Low Cost Superannuation - June 2023
Are you an employee of a government Health department who contributes the standard 11% of your income to your Super? Or are your a business owner or GP sole trader who makes ad hoc contributions? Understanding where and how your money is invested is crucial. This article aims to clarify how Superannuation funds utilize Index/ETFs (Exchange Traded Funds) for cost-effective super investments. While super costs are decreasing significantly, it's important to question where the value lies for you as an investor.
So, how do we break down this challenge? First, we'll examine the costs. Then, we'll delve into what you're truly investing in and how it has performed historically. In summary: there won't be a one-size-fits-all "perfect fund" conclusion. Each of us has distinct needs and objectives and this article serves as an educational exercise for you as the reader, and also me as the adviser in writing and researching it.
If you are already bored, please just look at the table at the end to compare returns after costs. Or book a meeting and we will tell you if there is value in seeking advice or if you are fine where you are.
“Low cost is always best!”
While this holds true when comparing identical items, it's seldom the case. As an advisor, I emphasise transparency and functionality. These aspects enable me to provide sound advice based on my experience and philosophy. If your aim is to invest in super and let it grow for decades without constant concern, the fundamental “cost versus return” equation becomes most significant overall.
However, understanding what your fund invests in adds another layer to this seemingly straightforward risk/return equation. Yet, as a doctor juggling young kids and countless responsibilities, this aspect is likely not your top priority. Keep in mind that Superannuation is well-regulated. Despite the common tricks and misconceptions employed by those vying for your investment in this competitive market, you'll likely encounter similar offerings across most providers you can access directly.
Naturally, there's the option of establishing a Self-Managed Super Fund (SMSF) and venturing into uncharted territory, which carries substantial risk. But that's a conversation for another occasion.
Balancing Pros and Cons
As with any multifaceted problem, there's a multitude of pros and cons within each solution. This understanding can help shed light on various aspects you might not have previously considered.

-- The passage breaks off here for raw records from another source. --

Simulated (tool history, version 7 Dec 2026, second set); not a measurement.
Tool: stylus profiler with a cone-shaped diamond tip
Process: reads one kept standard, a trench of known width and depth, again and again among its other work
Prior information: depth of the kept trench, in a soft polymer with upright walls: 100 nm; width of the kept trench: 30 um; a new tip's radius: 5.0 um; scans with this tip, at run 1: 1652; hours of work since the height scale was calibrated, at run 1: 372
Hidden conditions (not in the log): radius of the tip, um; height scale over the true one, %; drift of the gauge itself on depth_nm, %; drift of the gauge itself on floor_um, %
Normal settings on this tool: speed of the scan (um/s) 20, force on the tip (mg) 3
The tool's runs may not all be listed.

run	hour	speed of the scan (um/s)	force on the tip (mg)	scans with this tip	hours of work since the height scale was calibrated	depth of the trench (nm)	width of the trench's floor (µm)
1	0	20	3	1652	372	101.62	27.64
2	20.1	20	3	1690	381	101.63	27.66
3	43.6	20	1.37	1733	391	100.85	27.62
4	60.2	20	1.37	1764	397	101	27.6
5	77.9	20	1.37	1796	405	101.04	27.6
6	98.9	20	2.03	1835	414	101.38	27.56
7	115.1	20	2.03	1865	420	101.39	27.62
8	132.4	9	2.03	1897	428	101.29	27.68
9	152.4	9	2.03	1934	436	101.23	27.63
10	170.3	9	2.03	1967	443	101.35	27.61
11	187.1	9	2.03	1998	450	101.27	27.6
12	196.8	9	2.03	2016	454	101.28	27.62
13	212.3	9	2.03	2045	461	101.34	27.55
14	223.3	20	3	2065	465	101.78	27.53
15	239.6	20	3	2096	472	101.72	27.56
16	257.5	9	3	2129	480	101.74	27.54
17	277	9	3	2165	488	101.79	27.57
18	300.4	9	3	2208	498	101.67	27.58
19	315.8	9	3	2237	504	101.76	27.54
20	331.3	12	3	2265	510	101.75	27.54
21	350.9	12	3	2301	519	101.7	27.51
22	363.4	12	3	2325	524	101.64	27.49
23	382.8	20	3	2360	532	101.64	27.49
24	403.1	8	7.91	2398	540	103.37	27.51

In summary, the pursuit of a low-cost solution is commendable, but it's important to discern whether the cost aligns with value. This article aims to equip you with the necessary insights to navigate this intricate landscape and make informed decisions.
There are many resources available on this including the Moneysmart guide developed by our regulator ASIC.
Let's take a closer look at three low-cost industry super funds. Each fund will be discussed in more detail, and links to their websites will be provided for further information. While complete transparency might be a challenge, these funds offer insights into their workings. It's important to note that we frequently collaborate with these funds to assist our clients, but we maintain an nonpartisan stance without any affiliations, payments, or incentives, either direct or indirectly.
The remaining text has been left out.